A senior official in the Russian Baltic enclave of Kaliningrad has been arrested and accused of spying for neighbouring Lithuania.
The Russian Federal Security Service (FSB) named the suspect as Vasily Khitryuk, a local prison official.
It said he was caught with electronic recording devices containing military secrets.
Lithuanian Prime Minister Gediminas Kirkilas denied his country had been engaged in espionage against Russia.
Mr Khitryuk had allegedly been caught with secret military information about both the Baltic fleet and the Russian army in the enclave of Kaliningrad, a spokesman for the FSB told the BBC.
The officer, who worked in the local prison service, allegedly had electronic devices containing details of the location and combat readiness of the navy and troops.
He is accused of collecting the information from friends and colleagues in the Russian military and other security services, the BBC's Richard Galpin reports from Moscow.
It is alleged he had been handing sensitive information to Lithuania for a long time.

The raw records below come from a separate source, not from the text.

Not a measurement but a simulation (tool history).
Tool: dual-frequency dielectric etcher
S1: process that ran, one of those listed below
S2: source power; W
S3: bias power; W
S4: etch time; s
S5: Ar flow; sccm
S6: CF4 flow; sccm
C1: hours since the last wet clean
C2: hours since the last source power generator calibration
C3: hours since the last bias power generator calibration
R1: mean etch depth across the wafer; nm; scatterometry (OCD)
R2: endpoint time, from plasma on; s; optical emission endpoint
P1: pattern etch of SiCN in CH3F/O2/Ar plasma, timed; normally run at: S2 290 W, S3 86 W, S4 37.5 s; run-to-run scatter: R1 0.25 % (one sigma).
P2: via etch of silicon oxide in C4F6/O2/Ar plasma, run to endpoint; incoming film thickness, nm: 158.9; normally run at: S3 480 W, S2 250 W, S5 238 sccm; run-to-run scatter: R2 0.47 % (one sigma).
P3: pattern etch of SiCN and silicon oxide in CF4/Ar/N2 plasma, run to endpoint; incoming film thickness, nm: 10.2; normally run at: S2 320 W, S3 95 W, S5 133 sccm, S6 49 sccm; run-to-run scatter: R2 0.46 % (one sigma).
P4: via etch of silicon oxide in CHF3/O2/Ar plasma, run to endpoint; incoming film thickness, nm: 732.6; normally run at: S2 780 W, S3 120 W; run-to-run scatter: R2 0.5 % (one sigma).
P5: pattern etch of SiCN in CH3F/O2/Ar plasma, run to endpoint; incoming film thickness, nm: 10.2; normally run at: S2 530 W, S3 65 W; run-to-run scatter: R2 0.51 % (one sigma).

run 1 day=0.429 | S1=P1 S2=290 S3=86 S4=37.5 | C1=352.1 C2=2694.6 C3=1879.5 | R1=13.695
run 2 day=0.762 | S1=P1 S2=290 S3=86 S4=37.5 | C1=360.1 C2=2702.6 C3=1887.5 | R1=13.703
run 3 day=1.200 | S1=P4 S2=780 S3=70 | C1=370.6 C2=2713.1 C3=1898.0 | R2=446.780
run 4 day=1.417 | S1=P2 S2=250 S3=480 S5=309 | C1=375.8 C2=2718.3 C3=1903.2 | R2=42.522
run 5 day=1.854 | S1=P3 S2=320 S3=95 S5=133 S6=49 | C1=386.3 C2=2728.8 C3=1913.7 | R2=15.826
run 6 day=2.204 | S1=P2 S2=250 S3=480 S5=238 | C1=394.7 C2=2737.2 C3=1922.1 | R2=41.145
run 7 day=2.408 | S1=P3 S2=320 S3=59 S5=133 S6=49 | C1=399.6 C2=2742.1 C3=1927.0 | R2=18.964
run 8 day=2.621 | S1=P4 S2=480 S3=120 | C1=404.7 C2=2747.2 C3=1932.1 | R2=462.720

Kaliningrad lies on the Baltic Sea coast and is entirely surrounded by Lithuania and Poland - both members of Nato and the EU. The port is strategically very important for Russia.
Relations were already tense between Russia and Lithuania, our correspondent says.
Earlier this month, the Lithuanian authorities expelled a senior Russian diplomat from Vilnius, just the latest in a series of expulsions in recent years over allegations of spying.